The May Federal Budget with its almost inevitable changes to superannuation was always going to prove problematic for financial advisers and their conversations with clients. Now, the Prime Minister, Malcolm Turnbull, has also placed the probability of a July Federal Election high on the agenda.
Assuming the Government goes to a double dissolution election on the first weekend in July after bringing down a budget on the first Tuesday in May, financial planners will find themselves in a two month policy no-man's land. They will be faced with Budget changes which may or may not become law depending upon who wins the Federal Election and the resultant make-up of the Parliament.
Given the industrial relations issues which will be used as the trigger for a double dissolution, superannuation may prove to be a mid-rank issue in the election campaign, while financial planning will likely hardly register on the campaign radar.
Why will superannuation be a mid-rank issue? Because it is an industry which has the financial and lobbying muscle necessary to use the election campaign environment to fight any Budget changes it deems to be inappropriate.
And the Government should not underestimate the willingness of the superannuation to mount such a campaign in circumstances where some of its most senior executives have expressed strong discontent at the way in which the Government appears to have focused on superannuation while abandoning any attempt at meaningful tax reform.
The Government's strategists would do well to recognise that for the first time in about five years, the major superannuation lobby groups - the Financial Services Council (FSC), the Association of Superannuation Funds (ASFA) and the Australian Institute of Superannuation Trustees (AIST) are all singing from the same hymn sheet.
FSC chief executive, Sally Loane has written extensively on the need for the Government to avoid seeking to use superannuation as a quick fix way of meeting its Budget needs, while AIST chief executive, Tom Garcia has suggested the Government has been deceitful in starting a tax debate only to drop it to pursue the easier topic of changes to superannuation.

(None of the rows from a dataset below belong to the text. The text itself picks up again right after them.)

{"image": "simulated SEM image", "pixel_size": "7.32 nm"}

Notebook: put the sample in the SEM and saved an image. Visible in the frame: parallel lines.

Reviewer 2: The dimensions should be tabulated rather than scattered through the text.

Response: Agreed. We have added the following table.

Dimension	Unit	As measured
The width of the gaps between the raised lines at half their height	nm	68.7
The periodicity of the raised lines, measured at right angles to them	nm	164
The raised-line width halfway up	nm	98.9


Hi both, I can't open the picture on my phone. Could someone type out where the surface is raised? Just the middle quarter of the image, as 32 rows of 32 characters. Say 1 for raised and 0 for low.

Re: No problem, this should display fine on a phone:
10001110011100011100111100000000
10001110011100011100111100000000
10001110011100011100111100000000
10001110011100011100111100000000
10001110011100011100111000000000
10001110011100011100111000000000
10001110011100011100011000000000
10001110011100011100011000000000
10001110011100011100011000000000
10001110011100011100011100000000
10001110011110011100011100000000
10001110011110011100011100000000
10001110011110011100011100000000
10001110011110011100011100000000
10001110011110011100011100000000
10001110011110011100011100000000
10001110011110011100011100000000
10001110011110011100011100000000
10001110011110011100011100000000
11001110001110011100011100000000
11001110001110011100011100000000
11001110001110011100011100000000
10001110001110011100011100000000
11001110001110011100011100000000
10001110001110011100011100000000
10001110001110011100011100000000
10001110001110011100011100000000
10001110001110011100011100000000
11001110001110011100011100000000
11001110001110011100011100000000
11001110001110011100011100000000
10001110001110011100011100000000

More generally, financial planners may care to reflect upon whether the election of the Coalition in 2013 has delivered them any of the benefits they may have hoped for. Despite the pre-election rhetoric the Labor Party's Future of Financial Advice (FoFA) changes remain largely in place thanks to the make-up of the Senate and, despite legislative and regulatory efforts, the influence of the industry funds remains largely undiminished.
Indeed, life/risk advisers may reflect that the Life Insurance Framework was something which evolved out of a process sanctioned by former Coalition Assistant Treasurer, Josh Frydenberg and ultimately signed-off by his successor, the current Assistant Treasurer, Kelly O'Dwyer.
Will a re-elected Turnbull Government with a Senate majority revisit the FoFA changes? Perhaps, but there may be larger policy fish to fry.